Re: Client side AFR race conditions?

Gordan Bobic <gordan@xxxxxxxxxx> · Tue, 06 May 2008 23:37:29 +0100

Kevan Benson wrote:
Gordan Bobic wrote:
Derek Price wrote:

I'm not saying I don't want to see a more robust solution for client 
side AFR, just that each configuration has it's place, and client 
side AFR isn't currently (and may never be) capable of serving a 
share that requires high data integrity.

As far as I can see, there is no practical difference in this regard 
between client and server-side AFR. Throw multiple clients at multiple 
servers, and you have the exact same problem.

Exactly my point.  The difference is that it's much easier to put a 
constraint on the clients as to which servers they are allowed to talk 
to.  Put a fail-over IP on the servers, and force all clients to address 
one server.  It's one step in the direction of eliminating race 
conditions.  It's not perfect, but it's far simpler (in my opinion) than 
GFS with it's complexity, and the trade-off may be worth it in certain 
circumstances.

I think the distributed "equal peers" approach is generally superior to 
single-master, multiple-slaves approaches. For a start, the 
master-failure condition can be dealt with much more gracefully when 
there is no discreet master. This also makes it more scalable and more 
redundant. Graceful degradation is an important aspect.

If you think fixing this current issue will solve your problems, 
maybe you haven't considered the implications of connectivity 
problems between some clients and some (not all) servers...  Add in 
some clients with slightly off timestamps and you might have some 
major problems WITHOUT any reboots.

Exactly what I'm thinking. But then we're back to a tightly coupled 
cluster FS design like GFS or OCFS2: implicit write locking, 
journalled metadata for replay, and quorum requirements. Just about 
the only thing that can be sanely avoided is mandatory fencing, and 
that only because there is no shared storage, so one node going nuts 
cannot trash the entire FS after the other nodes boot it out.

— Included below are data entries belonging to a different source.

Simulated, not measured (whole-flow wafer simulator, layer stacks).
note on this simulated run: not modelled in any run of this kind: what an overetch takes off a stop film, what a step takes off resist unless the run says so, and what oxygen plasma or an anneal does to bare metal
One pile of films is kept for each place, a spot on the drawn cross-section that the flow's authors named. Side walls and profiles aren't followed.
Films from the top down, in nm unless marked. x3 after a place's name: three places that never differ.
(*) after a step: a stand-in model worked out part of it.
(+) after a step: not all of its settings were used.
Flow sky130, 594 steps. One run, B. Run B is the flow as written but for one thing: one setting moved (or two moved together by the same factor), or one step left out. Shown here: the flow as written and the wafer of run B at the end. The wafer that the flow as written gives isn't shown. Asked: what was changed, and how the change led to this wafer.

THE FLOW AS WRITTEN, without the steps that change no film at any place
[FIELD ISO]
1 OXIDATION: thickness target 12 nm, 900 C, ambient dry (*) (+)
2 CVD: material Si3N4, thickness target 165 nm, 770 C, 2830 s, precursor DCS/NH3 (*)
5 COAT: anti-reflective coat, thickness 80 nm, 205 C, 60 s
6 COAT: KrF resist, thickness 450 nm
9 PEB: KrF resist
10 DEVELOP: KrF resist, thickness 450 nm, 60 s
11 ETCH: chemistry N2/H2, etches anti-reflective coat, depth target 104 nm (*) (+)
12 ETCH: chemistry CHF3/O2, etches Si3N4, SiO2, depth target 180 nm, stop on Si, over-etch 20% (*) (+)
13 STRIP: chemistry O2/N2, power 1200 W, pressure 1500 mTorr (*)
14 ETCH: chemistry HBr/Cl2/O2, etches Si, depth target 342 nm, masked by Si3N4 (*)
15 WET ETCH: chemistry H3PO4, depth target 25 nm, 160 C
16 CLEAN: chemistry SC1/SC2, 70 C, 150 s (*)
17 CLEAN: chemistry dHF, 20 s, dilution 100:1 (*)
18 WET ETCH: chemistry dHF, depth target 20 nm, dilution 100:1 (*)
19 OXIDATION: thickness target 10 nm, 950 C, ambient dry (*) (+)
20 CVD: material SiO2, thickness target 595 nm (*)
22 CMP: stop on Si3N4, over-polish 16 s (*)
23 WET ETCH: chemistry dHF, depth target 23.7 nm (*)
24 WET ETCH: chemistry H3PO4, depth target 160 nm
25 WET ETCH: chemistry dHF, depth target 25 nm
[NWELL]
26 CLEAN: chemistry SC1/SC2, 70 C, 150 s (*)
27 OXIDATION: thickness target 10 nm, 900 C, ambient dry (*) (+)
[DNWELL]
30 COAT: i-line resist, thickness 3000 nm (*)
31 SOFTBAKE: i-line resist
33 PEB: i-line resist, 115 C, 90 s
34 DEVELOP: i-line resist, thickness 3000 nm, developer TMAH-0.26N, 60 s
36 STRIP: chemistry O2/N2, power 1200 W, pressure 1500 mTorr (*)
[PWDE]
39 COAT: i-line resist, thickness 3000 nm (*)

If anybody can come up with an idea of how to achieve guaranteed 
consistency across all nodes without the above, I'd love to hear about 
it.

Am I getting this straight?  Even with server-side AFR, you get 
mirrors, but if all the clients aren't talking to the same server 
then there is no forced synchronization going on?  How hard would it 
be to implement some sort of synchronization/locking layer over AFR 
such that reads and writes could still go to the nearest (read: 
fastest) possible server yet still be guaranteed to be in sync?

You'd need global implicit write locks.

In other words, the majority of servers would know of new version 
numbers being written anywhere and yet reads would always serve local 
copies (potentially after waiting for synchronization).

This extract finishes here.